Appreciate the feedback. I'll try to fix these items tomorrow.

ben519 commented 1 year ago

Hey, I reviewed this a little more and I thought I'd share my thoughts..

  1. Consider this example from the current docs
// This allows `className` on all elements
const schema = deepmerge(defaultSchema, {attributes: {'*': ['className']}})

This is a little bit misleading. Yes, it allows className on all elements but only if that className does not contradict another rule in the schema. For example, h2 can only have the class name 'sr-only' due to the rule for h2 in the default schema.

I know you mentioned fixing this "bug", but personally I don't see this as a bug. In English, to me this means

Every attribute should be allowed to have the className property

which is distinctly different than saying

The className property should be allowed to have any value

Frankly I think both of these objectives should be supported. (Perhaps they already are, but I think only the first one is.)

  1. The existing schema structure is kind of awkward. For example, input: [['type', 'checkbox', 'radio']] allows type equal to 'checkbox' or 'radio'. This would be more clear with a data structure like input: { type: ['checkbox', 'radio'] } and this data structure would be easier to extend.

Let me know how you want me to proceed. I meant to spend ~10 mutes on this but I'm already a few hours in haha.

wooorm commented 11 months ago

I know you mentioned fixing this "bug"

Which bug did you think I meant?

For me this is about solving what these mean:

const a = {
  attributes: {
    '*': ['className', 'x'],
    h2: ['className', 'y']
  }
}

const b = {
  attributes: {
    '*': ['className'],
    h2: ['className', 'x']
  }
}
wooorm commented 11 months ago

Yeah so, trying to solve this, runs into two actual problems.

GH allows disabled on all elements. It’s useless but you can have a <p disabled="x"></p> and it will remain. So we allow it with any value: https://github.com/syntax-tree/hast-util-sanitize/blob/fafff8ac1073414ef7babb6063ed9bec9b2f2cb6/lib/schema.js#L92.

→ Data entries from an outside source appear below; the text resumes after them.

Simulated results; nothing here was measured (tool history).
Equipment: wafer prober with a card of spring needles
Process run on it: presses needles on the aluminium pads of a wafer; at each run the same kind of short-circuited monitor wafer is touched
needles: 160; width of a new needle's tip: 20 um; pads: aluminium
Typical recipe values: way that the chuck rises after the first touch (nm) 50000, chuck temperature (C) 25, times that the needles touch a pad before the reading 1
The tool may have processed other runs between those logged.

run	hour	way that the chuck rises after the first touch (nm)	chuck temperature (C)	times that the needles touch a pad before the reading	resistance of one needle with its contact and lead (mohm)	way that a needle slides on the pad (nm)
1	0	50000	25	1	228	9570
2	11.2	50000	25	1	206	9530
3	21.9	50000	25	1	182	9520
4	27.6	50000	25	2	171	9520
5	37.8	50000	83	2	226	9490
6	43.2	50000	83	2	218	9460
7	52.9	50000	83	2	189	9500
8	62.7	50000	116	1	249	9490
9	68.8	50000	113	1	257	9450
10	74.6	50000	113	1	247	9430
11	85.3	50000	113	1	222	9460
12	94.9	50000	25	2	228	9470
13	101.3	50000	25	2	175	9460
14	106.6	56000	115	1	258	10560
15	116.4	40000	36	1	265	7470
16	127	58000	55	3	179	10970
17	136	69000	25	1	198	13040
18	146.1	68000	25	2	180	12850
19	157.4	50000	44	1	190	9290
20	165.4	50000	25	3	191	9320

However, GH normally doesn’t allow inputs at all. Only if they themselves generate them from tasklists (- [ ] to do). To get as close as we can, we also only allow disabled checkboxes: https://github.com/syntax-tree/hast-util-sanitize/blob/fafff8ac1073414ef7babb6063ed9bec9b2f2cb6/lib/schema.js#L46-L49.

So this behavior conflicts: if disabled is normally allowed to have any value, your wish also affects inputs.

There’s one more case: id, which is now forced by h2 to be 'footnote-label', and generally allowed.

disabled is useless outside of input, so IMO we can drop that. And if we by default allow id already, it’s not needed to lock it down on h2. Also, maybe this was a mistake on my part because id should indeed be on headings by default and clobbering solves them

github-actions[bot] commented 11 months ago

Hi! This was closed. Team: If this was merged, please describe when this is likely to be released. Otherwise, please add one of the no/* labels.

ben519 commented 11 months ago

Hey, saw your latest commit. I'll test it out and let you know if I run into any problems. In regards to your question, I would assume the answers below

const a = {
  attributes: {
    '*': ['className', 'x'],  // every element can have a className of 'x'
    h2: ['className', 'y']  // h2 can only have a className of 'y'. This supersedes the more general rule above
  }
}

const b = {
  attributes: {
    '*': ['className'],         // every element can have a className with any value
    h2: ['className', 'x']   // h2 can only have a className of 'x'. This supersedes the more general rule above
  }
}

In other words, my assumption is that granular rules supersede (overwrite) generic rules.